SEPTEMBER 2014 BAD FAITH CASES: INSURER DID NOT PROVE INSURED ENTERED SETTLEMENT IN BAD FAITH OR UNREASONABLY; INSURED DID NOT HAVE TO PROVE BAD FAITH TO RECOVER ATTORNEYS’ FEES (New Jersey Federal)
In The Travelers Property Casualty Co. of America v. USA Container Co., the insured was subject to suit over a spoiled overseas delivery of corn syrup to a European buyer. The carrier declined coverage, but during settlement negotiations between the insured and plaintiff, did make a limited offer to contribute to a settlement, subject to a right of reimbursement. The insured declined, and settled.

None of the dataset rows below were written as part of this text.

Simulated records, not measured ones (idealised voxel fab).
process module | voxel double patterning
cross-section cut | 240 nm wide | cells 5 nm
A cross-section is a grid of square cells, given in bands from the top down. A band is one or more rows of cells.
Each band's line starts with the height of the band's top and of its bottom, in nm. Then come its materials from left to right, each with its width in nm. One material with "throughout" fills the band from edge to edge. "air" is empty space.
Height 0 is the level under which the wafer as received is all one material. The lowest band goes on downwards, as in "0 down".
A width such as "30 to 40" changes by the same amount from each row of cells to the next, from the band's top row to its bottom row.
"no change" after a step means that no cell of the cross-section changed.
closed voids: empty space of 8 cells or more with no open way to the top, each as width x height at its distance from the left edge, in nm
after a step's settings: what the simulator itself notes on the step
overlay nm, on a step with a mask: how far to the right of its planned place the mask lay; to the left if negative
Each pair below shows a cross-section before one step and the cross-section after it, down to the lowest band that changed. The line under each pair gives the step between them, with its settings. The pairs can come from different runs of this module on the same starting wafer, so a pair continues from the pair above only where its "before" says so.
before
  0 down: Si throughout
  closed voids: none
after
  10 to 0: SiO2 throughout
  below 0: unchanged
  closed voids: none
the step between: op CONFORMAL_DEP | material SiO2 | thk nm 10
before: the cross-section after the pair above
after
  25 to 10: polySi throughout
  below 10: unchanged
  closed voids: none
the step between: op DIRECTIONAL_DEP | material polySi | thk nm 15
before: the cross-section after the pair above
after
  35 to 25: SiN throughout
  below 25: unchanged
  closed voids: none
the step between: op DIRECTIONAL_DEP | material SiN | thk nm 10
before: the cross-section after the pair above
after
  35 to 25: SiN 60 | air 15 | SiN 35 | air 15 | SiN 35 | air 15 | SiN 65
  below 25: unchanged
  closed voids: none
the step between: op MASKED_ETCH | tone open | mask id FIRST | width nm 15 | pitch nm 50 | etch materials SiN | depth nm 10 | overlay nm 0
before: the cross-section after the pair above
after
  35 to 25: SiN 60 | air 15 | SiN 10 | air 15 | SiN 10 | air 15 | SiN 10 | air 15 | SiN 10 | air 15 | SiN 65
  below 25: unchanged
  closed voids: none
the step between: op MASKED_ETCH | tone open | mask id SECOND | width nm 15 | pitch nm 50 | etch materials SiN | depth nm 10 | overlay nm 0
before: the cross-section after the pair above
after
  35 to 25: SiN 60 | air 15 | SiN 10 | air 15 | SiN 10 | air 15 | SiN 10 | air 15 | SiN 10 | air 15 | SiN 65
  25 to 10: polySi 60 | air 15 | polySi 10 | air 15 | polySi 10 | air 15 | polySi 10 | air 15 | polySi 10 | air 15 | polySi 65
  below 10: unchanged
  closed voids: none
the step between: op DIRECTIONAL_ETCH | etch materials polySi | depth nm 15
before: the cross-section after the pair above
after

The insurer later claimed it should not have to reimburse the full settlement, in the context of its declaratory judgment action. The court found that the insurer failed to produce evidence that the settlement was entered in bad faith or was unreasonable, and thus it was liable for the full amount.
The court then analyzed the 7 factor test for determining whether the unsuccessful insurer in the declaratory judgment action was liable for attorneys’ fees under N.J. Ct. R. 4:42-9(a)(6), and observed that the insured need not establish bad faith to recover fees; rather, the presence of bad faith was only one factor to consider.